ROHEI Coaching for Change ManagementDrawing from almost 20 years in executive coaching, Wen-Wei manages and develops ROHEI’s team of coaches. Specialising in Executive Coaching and Leadership Development for senior leaders in ROHEI’s practice, Wen-Wei has coached CEOs and COOs from the top 200 largest companies in the world. His coaching focus includes relational leadership, leadership agility, business growth, transition and succession planning.

 

Change is accelerating with disruptive technologies and rapidly evolving business models. How has this changed the way leaders lead?

WEN-WEI: In the past, leaders were expected to almost know everything. They just needed more people to execute the vision. However, not everyone is Steve Jobs and able to seemingly have all the answers to the business. Times have changed. Today, technology is a great equaliser and there is no longer a class or even knowledge divide. The leadership challenge today is now how to get the best out of the team of people that I have.

The top talent that we have today have their own aspirations. If they do not like how things are working out, they will go and start their own business.

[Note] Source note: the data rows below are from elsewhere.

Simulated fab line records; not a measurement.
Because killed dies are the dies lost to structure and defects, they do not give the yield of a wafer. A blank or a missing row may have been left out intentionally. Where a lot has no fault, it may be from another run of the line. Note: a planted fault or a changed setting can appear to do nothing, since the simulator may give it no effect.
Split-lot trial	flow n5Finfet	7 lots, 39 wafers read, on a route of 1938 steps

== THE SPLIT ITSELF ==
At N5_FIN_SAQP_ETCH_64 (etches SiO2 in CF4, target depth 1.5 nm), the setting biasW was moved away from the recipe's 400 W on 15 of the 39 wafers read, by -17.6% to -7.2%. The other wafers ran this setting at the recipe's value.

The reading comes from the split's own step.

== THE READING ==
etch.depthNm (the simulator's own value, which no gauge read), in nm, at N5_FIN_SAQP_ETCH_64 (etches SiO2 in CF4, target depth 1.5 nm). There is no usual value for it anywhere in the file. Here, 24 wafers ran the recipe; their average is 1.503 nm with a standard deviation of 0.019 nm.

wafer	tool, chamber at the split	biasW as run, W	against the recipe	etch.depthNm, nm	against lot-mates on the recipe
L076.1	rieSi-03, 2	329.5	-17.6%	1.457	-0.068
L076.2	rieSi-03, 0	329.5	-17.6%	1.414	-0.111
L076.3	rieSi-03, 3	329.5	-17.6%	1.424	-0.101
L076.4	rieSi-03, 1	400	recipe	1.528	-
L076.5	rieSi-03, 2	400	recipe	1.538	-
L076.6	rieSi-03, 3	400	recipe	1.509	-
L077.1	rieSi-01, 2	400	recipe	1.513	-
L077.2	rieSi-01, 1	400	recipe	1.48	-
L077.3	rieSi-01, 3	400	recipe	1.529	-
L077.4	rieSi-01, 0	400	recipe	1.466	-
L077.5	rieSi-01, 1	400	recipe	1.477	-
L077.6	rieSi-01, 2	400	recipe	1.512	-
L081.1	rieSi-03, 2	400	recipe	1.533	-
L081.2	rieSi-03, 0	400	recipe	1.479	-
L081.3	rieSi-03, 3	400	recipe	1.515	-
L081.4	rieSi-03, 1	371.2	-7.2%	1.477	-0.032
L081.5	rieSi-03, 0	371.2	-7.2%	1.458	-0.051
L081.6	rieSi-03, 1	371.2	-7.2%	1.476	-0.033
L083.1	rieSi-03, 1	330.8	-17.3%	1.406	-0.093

The coach-like leader will have the key ability to create a sense of engagement to be in sync with the team. They have the skill to have better conversations where the future can be co-created. Whenever we all decide to go together, that’s where we will all head.


When do organisations use coaching to support their efforts? It seems more to be something reserved for senior management?

WEN-WEI: Executive coaching has generally been reserved for senior management or high potential talent development due to the investment. I think this is largely still true. However, having experienced the benefits of being coached myself, my ideal world would be everyone receiving the gift of coaching. The engagement and performance gains would be tremendous, to say nothing of those times of uncertainty and change where having your personal confidante, cheerleader and strategist would be invaluable.

Imagine if change managers develop coach-like behaviours in the roll-out process: you would get lower individual resistance, greater adoption as a whole and the synergies of people throughout the organisation co-discovering and co-creating the best way forward together.
 

How have you seen coaching used in the change management process?

WEN-WEI: Senior management who are initiating or implementing a change would benefit from working with a coach to think through how best to do it, even before it is announced to the rest of the organisation. More often, we have been asked to come in as an intervention after the change has been announced and they are facing a huge outcry or backlash and it is very challenging work. I’m a big believer that prevention is better than cure.


When would it have been useful to including coaching during a change process?

WEN-WEI: A coach to the change committee would be the first place where coaching would be helpful. This should ideally happen before the plans are set in place to help the team think through the change process itself. I think coaching would also come in helpful to invite the ground staff to be thinking about what changes they would like to see happening with the organisation first, even before announcing any official announcement or decision.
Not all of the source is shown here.